Phenomenology of the nuclear fireball

Glassy fallout debris from nuclear explosions shows unique compositional characteristics that reflect processes occuring within the nuclear fireball. Geochemical-style microanalysis of compositionally heterogeneous fallout debris can provide information about the specific processes that lead to chemical and isotopic fractionation, which is of interest to nuclear forensic investigators.

Phase map of glassy fallout bead from the Trinity nuclear test, the world's first atomic explosion

PAST RESEARCH

Melt-flow networks in migmatite terranes

Pockets of melt formed during high-temperature metamorphism within large orogens can coalesce and migrate to form large intrusive bodies higher in the crust. Field studies of migmatites in Proterozoic rocks of central Arizona suggest that development of these melt-flow networks occurs in systems that attain a state of (self-organized) criticality.

Collapse of the Grenville orogen

P-T-t paths determined from traditional, multi-mineral thermochronology for Grenville rocks in the Adirondack region  suggest a long, slow cooling history following climactic mountain-building and high-temperature metamorphism. Quantitative modeling of oxygen-isotope zoning in titanite instead suggests an episodic cooling history that included a period of very rapid cooling at 1050 Ma. The timing of this rapid-cooling episode is consistent with gravitational collapse of the Grenville mountains immediately following or even slightly overlapping climactic, high-temperature metamorphism.

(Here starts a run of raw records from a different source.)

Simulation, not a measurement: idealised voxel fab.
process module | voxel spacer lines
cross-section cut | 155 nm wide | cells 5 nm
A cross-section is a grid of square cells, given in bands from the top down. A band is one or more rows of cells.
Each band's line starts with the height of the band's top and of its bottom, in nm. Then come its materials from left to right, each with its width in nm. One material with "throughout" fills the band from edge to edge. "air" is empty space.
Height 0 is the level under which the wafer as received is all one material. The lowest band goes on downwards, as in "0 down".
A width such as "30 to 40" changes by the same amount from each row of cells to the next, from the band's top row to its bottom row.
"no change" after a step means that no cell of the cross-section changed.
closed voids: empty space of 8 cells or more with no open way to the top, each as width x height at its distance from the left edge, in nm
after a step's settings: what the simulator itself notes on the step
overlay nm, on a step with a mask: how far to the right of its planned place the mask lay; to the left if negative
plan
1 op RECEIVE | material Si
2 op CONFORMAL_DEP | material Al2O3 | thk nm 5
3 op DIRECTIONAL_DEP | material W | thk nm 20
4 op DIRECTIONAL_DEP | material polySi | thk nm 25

Finite strain analysis & deep crustal flow

Localization of strain to form distinct shear zones in the deep orogenic crust is rare, yet the development of large structures, such as the Mt. Hay sheath fold of central Australia, suggests that strain is not homogeneous in these hot, deep rocks. Field mapping and finite strain analysis across the 10-km-scale Mt. Hay sheath fold shows that while strain magnitude is similar throughout this structure, the strain shape varies systematically as a function of structural position.  Thus, different deformation fabrics can develop even when strain is not localized.